D-A Says Charges May Be Filed Today Against Former Skiatook Coach

Thursday, August 24th 2000, 12:00 am
By: News On 6

There are new developments in the case against a Skiatook High School coach who's accused of videotaping girls changing clothes in a locker room. By now the videotape of former Skiatook High School coach Harry Red Eagle Junior setting up a video camera has been shown on television newscasts dozens of times. For three weeks, the girls featured in later parts of the tape, and two other videotapes, have wondered what will happen next in the case. A meeting Wednesday afternoon between law enforcement officials and the video voyeurism victims at the Skiatook Police Department addressed many of their concerns. "I think most of the girls are very embarrassed and they're very concerned that there may be other tapes out there that they don't know about," said Osage County District Attorney Larry Stuart.
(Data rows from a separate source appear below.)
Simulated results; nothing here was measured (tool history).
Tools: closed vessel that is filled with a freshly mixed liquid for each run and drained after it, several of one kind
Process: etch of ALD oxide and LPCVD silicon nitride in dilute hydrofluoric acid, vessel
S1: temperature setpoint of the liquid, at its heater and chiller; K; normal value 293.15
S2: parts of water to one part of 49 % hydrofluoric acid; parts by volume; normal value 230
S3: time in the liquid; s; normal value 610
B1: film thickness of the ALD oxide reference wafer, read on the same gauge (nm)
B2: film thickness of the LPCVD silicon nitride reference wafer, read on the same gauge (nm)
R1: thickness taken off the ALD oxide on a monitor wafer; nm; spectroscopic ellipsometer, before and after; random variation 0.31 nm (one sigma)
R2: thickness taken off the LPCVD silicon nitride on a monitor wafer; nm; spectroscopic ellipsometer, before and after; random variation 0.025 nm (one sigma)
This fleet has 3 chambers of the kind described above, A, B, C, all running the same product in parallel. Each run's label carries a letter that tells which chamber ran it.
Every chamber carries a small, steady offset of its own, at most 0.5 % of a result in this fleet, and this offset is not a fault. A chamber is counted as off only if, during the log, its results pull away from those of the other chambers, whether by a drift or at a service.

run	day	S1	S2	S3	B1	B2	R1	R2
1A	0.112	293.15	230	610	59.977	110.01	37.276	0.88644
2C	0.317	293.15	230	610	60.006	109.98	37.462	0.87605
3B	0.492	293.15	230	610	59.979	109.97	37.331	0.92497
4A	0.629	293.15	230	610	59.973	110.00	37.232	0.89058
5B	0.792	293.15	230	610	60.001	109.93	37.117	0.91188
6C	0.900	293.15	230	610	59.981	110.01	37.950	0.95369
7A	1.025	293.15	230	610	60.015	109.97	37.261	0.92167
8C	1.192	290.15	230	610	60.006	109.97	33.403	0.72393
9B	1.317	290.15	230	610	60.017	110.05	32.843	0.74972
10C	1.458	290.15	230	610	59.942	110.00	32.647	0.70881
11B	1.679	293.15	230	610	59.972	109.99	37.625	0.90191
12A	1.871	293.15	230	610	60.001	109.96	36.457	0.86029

Stuart also said that there is no evidence of additional videotapes. However, there's also no clear law saying Red Eagle Junior’s actions were illegal. “The charges deal with viewing minor children and viewing the private parts of minor children," Stuart explained. If all of the victims were over the age of sixteen, Red Eagle Junior may have gone uncharged after videotaping them in private moments. "At least two of the counts will be to show that Mr. Red Eagle did in fact take the video himself,” Stuart said. “And that he was viewing the children and their private parts. Basically, it's for lewd and lascivious purposes. And I think using that and other portions of the tapes that are there, I think his intent will be shown."
Stuart says at least two felony charges could be filed against Red Eagle Junior Thursday.

Red Eagle Junior resigned his job once the tapes surfaced. He hasn't been seen since.
Stuart says he expects Red Eagle to turn himself in.

Some parents told News on Six reporter Tammy Marlar that they were shocked when they learned it is not illegal to videotape students in their private moments. Two Skiatook-area legislators are planning to do something about that. State representatives Phil Ostrander and Joe Sweeden are pushing for new legislation that would make video voyeurism in a school or any public facility a felony regardless of the victim's age.